There is significant evidence that this model works – including in developing country regions such as Africa, Asia and Latin America – and does not need a fundamental regulatory overhaul. The striking progress of the Internet, based on its inherent flexibility and perpetual adaptations, makes the possibility of revisions to the ITRs concerning for the following reasons:
- The Internet and the international voice network are fundamentally different: The two networks differ substantially in terms of technology, architecture and market structure. Any attempt to impose settlements, which are increasingly difficult to apply even to voice, to the Internet are likely to hinder its development and evolution.

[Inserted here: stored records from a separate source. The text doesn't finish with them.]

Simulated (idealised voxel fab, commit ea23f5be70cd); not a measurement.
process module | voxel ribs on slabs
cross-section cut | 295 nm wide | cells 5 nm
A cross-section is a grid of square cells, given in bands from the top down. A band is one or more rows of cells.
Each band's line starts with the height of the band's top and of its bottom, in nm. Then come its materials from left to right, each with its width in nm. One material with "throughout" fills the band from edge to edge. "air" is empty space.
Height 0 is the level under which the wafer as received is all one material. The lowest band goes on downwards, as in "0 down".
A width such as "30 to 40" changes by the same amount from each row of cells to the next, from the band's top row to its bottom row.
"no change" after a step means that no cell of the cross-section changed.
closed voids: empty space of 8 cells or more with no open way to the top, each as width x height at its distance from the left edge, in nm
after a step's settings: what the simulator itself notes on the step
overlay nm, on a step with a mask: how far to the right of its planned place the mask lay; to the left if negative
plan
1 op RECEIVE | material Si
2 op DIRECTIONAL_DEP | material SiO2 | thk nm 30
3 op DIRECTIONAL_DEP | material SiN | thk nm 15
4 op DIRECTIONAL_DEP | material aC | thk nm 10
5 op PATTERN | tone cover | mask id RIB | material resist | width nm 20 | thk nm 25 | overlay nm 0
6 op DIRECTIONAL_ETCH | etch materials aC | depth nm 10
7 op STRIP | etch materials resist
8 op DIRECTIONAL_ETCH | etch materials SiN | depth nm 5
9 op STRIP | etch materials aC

- Imposing ITU accounting rules on the Internet will harm developing countries: Any attempt to impose settlements would lead some providers to take actions to lower their settlement fees, while others would take actions to increase their settlement earnings, which could impact the availability of content and corresponding investments in developing nations.
In particular, the Internet is far more susceptible to impacts from the imposition of settlements than the voice system, due to an intrinsic difference in traffic flows.
While voice traffic between two countries must originate with a caller in one country and terminate with a caller in the other country, many Internet services do not have to originate from a fixed location, as up to 98% of Internet traffic consists of portable data traffic such as file sharing (peer-to-peer), video or web pages.
Such content can be stored in servers located in multiple locations around the world, and from there traffic can be delivered to users faster and at lower cost. This has led to dramatic ongoing shifts in usage patterns and global Internet traffic flows – For example, the vast majority of international Internet bandwidth from Africa has shifted from the US to Europe, and now, increasingly it is being stored in servers in Africa where it can be accessed domestically or regionally. Such movements would be disrupted by imposing settlements on the flow of such content.
Significant investment will be required to maintain the growth of Internet access in line with current projections that show the number of global Internet users increasing from 2.2 billion today to 3.5 billion in 2020. Instead of imposing international economic regulation, policies should focus directly on developing a robust Internet ecosystem.
- Promoting network infrastructure: Focus on increasing investments throughout the network by removing roadblocks to lower the cost of investment, including allocating spectrum for mobile broadband and limiting licensing requirements and fees.
- Telecom liberalisation: As demonstrated in numerous studies, establishing policies to increase competition at all levels of the Internet value chain is a prerequisite for developing information societies and attracting sustainable investment flows. According to a World Bank report, increased competition under independent regulators lowers costs and raises private investment by 50 percent.
- Policies to increase demand: Finally, actions can be taken to increase demand for services, such as promoting entry and development of content that is critical to demand. Further, reducing taxes on equipment such as smartphones will promote ownership and increase demand for services.
Shifting costs for international transit is unpractical, and may serve to reduce investment. Even in the best case, however, settlements are not directly targeted towards promoting investment in national infrastructure and traffic hubs, nor stimulating demand for Internet services, and thus there is no assurance these purported goals will be realised.